Enter...If you dare!

Enter...If you dare!
Big thanks to "Diamond" Dave Wheeler for the bitchin' logo!

Wednesday, June 24, 2015

Entry 58: The Punisher (1989)

The Punisher (1989)

Dir: Mark Goldblatt

"If society won't punish the guilty, he will."


In this (loose) adaptation of the popular Marvel comic book series, Dolph Lundgren (Rocky IV, Masters of the Universe) plays Frank Castle, a dedicated former police officer who has become a relentless vigilante after his wife and children die in a car bomb intended for him.  Anguished, obsessive Castle lives in the sewer (an idea copied from the then-red-hot Teenage Mutant Ninja Turtles), dresses in black leather and rides around on a big motorcycle.  Frank has an alcoholic, homeless ex-actor informant/sidekick called Shake (Barry Otto, The Howling III, Strictly Ballroom) and is doggedly hunted by his former partner (Louis Gosset, Jr., Jaws 3-D, Iron Eagle).  When the Yakuza, aware of the power vacuum created by Castle's murder spree, come to town and kidnap the children of the local mafioso to ensure a power transfer, Frank is blackmailed into teaming up with mafia don Jeroen Krabbe (The Living Daylights, The Fugitive), the very man who ordered the hit that killed his family!

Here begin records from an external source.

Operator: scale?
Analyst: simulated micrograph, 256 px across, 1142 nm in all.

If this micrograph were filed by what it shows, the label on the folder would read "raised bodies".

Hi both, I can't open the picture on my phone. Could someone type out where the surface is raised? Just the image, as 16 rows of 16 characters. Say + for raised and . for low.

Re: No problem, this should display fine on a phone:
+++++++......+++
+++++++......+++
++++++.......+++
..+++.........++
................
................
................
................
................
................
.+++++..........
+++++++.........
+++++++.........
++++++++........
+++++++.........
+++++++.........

If you're a comic book fan, you probably don't like this movie much.  You're probably bothered by the changes to the Punisher's origin and the fact that Lundgren doesn't wear a skull on his shirt.  To that, I say "fuck you;" this is one of the best low-budget actioners of the 80s!  If you have to, just pretend it's not an adaptation and enjoy it for what it is; a violent, grimy, relentless piece of action cinema.  This one was done by Corman's New World Pictures right before it collapsed, and the studio's financial problems prevented it from receiving a US theatrical release (it deserved one, goddammit, but eventually got a home video release in 1991).  It was filmed on the cheap in Australia (tax breaks!), and its downtown Sydney locations aren't particularly believable as an American city, and neither is Lundgren as an American named Frank.  That said, the big Swede gives one of his best performances here; his Castle is a brooding, tortured, usually silent individual with an always-distant look in his sunken eyes (for my fellow geeks, he looks like he stepped right out of a John Romita, Jr. panel from the Punisher War Zone series).  It's also a surprisingly vanity-free performance for this type of film; Lundgren is pale, sweaty, unshaven and (a couple VERY brief nude meditation scenes notwithstanding) never indulges in any of the shirtless vanity shots so often found in Stallone and Schwarzenegger pictures.  Director Goldblatt (better known as the Academy Award-winning editor of films such as Terminator 2: Judgement Day, Armageddon and Rise of the Planet of the Apes) has a lot of fun juxtaposing the film's extreme graphic violence (Castle deals out kneck-breakings, throat-slashings, impalings and large-caliber bullet holes to men and women alike) with some goofily stereotypical comic books and cartoon locales (a hall of mirrors, an abandoned amusement park, Krabbe's Bond villain-like lair).  Give this one a look before writing it off!